There are major IPv6-only consumer networks (it's now quite common among the mobile carriers). IPv6 routing is starting to be generally faster and more reliable for consumers. Consumers have easily adopted v6 mostly without realizing it. ("Happy Eyeballs", indeed.)
There's no "adoption problem". It is adopted. It is working as intended. Will there be a day that we "turn off v4 for good"? Probably not, but every engineer who helped build v6 should have been well aware of Postel's Law and its many corollaries and the root "Internet law" that "no matter how many networks exist, they will always communicate and cooperate; there are many networks but only one Internet". IPv1 and IPv2 likely will always be the only IP versions to truly die and that will always be an historic accident of when IPv4 was devised while the Internet was still mostly young and "just" a research project among academics. Killing IPv4 was never the goal of IPv6, it had to live side-by-side, and everyone knew it. Is IPv6 a "success" at current adoption rates? Success is subjective. Obviously we disagree on how successful it is/has been. That may not change, because they are and always will be opinions.

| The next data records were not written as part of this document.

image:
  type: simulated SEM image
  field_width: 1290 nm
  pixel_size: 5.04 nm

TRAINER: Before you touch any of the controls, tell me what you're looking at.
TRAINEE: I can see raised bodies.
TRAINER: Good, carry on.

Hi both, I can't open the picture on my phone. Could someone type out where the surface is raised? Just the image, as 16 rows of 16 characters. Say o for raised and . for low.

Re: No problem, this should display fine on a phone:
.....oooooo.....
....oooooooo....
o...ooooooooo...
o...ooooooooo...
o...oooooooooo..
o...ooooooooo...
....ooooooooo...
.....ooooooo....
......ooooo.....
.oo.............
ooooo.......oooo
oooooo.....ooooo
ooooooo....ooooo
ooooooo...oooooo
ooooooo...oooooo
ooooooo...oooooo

Enough things are v4-only that I can't go all-v6 at home, and that's predicated on my home ISP giving a v6 address, which hasn't been a given. V6 does seem intended to replace v4, otherwise I don't see the point; it's preferable to run one stack rather than two, and v4 is the easier choice still.
Why would the point of v6 be to entirely replace v4? That's such an impossible to accomplish goal even if v6 was the most perfect protocol to ever exist and even if you didn't believe that by that point v4 was embedded in so much hardware as to be physically impossible to replace without incredible amounts of hardware recycling problems, including some dangerous deep sea diving and missions to space. Even in your own home you indicate you likely have hardware that you aren't in a hurry to replace.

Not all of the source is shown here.